Written by Francis Fernandez   
Sunday, 29 November 2009 08:35

A ndrew was a native of Bethsaida and a fisherman like his brother Simon, whom he introduced to the Lord. He was a disciple of John the Baptist and one of the first to become a follower of Jesus. He pointed out to Jesus the boy who had the few loaves and fishes so that Our Lord could work the miracle of their multiplication. St Andrew preached the Gospel in Greece and died a martyr on an inverted cross.


Andrew’s first encounter with Christ.


They came and saw where He was staying; and they stayed with him that day. It was about the tenth hour (John 1:39). The Gospel informs us that Andrew and John are the first Apostles to follow Jesus. Soon after Our Saviour begins his public ministry - the following day - he meets John the Baptist and two of his disciples. Seeing the Lord as He passes by, the Precursor says: Behold the Lamb of God (John 1:37).

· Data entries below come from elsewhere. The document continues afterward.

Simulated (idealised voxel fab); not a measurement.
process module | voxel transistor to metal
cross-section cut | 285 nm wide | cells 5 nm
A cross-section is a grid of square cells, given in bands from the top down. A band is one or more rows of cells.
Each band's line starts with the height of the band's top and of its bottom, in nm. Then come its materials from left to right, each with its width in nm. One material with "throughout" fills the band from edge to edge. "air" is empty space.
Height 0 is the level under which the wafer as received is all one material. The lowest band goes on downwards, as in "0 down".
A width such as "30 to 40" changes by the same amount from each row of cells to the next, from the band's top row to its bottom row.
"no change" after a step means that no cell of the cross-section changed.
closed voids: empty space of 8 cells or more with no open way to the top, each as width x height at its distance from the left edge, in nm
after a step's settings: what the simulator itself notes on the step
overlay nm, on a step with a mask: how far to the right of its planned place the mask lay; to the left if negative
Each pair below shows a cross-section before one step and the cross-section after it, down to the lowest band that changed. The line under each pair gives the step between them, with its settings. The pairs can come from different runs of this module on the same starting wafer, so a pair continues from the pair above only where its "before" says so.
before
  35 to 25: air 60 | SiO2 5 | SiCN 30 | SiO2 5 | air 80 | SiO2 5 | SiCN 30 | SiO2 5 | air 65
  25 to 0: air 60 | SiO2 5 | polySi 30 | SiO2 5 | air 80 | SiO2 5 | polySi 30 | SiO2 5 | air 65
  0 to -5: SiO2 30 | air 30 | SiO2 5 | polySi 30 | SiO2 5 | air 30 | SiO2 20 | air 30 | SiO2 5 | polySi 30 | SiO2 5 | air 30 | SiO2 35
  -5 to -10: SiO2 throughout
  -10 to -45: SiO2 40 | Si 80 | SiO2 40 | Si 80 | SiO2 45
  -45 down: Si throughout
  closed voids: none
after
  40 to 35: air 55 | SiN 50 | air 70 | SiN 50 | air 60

Christ then calls the ones who are the first to be closely associated with his Person and mission and they respond immediately: Jesus turns around, and seeing the two following him, says to them: ‘What is it you seek?’ They say, ‘Rabbi (which interpreted means Master), where dwellest thou?’  He says to them, ‘Come and see'. How friendly our Lord’s invitation to them must have been. Now Andrew, the brother of Simon Peter, was one of the two who heard John the Baptist and followed him. That day Jesus speaks to them with divine wisdom and human charm, and they remain committed to Our Lord for good. After many years have passed, St John records the exact time of their encounter in his Gospel. It was about the tenth hour, about four o’clock in the afternoon. He never forgets the moment when Jesus says to him: What do you seek? Andrew will also always remember that decisive day. Neither of the Apostles ever forgets his crucial encounter with Jesus.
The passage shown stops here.